Saturday, 8 May 2010

Avatar - or, James Cameron steals another three hours of my life

I don't like greatest lists, as regular readers will know. Similarly, I don't like X is the worst [blank] of all time. That said, if one were assembly a list of the worst films of all time, Titanic would certainly make my cut. I can remember few times where I have been so bored or where I have cared so little about the characters. At the time one comedian described it along the lines of "My heart will go on, and on, and on, and on.... a bit like the [expletive deleted] movie!". If I'd been in the cinema I might have walked out, as it was I was in my room at university, but since my flatmate was also watching it (and more shockingly enjoying it), there was no escape without being very rude.

That said, James Cameron has made some decent films which are often great fun: True Lies is a work of genius, in my view; both the Terminator films a full of enjoyable carnage; the first couple of Alien movies have a lot going for them. A big new sci-fi flick should therefore be right up his street, especially given he's pioneered new production techniques, etc. That seemed to be a reasonable view to take. Not to mention the fact it enjoyed tremendous success at the box office and had won awards (though, of course, both those statements could equally be made of Titanic).

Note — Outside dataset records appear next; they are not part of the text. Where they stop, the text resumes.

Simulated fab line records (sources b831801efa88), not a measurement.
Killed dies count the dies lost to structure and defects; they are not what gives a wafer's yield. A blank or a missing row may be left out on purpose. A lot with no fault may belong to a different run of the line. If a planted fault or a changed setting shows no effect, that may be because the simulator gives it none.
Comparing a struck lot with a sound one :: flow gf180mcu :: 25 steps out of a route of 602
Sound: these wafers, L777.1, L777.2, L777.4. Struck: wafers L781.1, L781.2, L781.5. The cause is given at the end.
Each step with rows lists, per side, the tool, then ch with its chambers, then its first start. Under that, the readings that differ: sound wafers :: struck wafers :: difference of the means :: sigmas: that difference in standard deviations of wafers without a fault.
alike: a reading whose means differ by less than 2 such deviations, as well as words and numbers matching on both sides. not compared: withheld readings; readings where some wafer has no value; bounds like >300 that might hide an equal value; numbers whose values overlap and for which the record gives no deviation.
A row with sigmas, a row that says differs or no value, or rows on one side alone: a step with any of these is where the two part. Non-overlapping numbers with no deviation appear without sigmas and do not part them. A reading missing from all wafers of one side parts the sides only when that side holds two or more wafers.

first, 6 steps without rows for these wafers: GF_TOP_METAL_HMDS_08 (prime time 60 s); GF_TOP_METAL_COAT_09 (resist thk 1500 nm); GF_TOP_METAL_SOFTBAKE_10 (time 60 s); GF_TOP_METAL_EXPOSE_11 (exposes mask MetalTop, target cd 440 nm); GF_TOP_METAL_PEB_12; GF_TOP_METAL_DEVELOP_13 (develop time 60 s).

This is, I'm sure I have read, but cannot find a reference as I write this, a film that Cameron first conceived while at school. Certainly this is the only charitable explanation for why the dialogue feels like it was written by a twelve year old. Particularly in the opening section, as ex-marine Jake Sully (Sam Worthington) arrives on Pandora, it really is so cringe-worthily hackneyed and bad that it has to be heard to be believed. This is a film screaming out for a competent script-doctor, though one wonders if even the likes of Joss Whedon could save it. More than that, though, the dialogue is loaded with exposition, frustratingly so as, in scenes staged to catch the audience up, characters explain to each other things that they surely already know, and know that each other know. Then, to make it topical, there's a sentence in Sully's opening narration about the recession that's hit earth which appears to have been tacked on with all the subtlety of a blue catering plaster slap bang in the middle of somebody's forehead.
This poor dialogue is reinforced by a simplistic, predictable and moralistically patronising plot weighed down with a seemingly endless burden of cliches, many of them in the form of characters one would flatter by describing as one-dimensional. In case you haven't seen it the setting is broadly this: earth, unseen, has been laid waste to and mankind has come to Pandora to harvest much needed unobtainium [sic], laying waste to the beautiful planet and its natives, the Na'vi, in best strip-mining and screwing over the native Americans fashion. Sully is put into an avatar body, resembling a Na'vi, so he can learn their ways, such that they can be pushed out of their crucially situated homes.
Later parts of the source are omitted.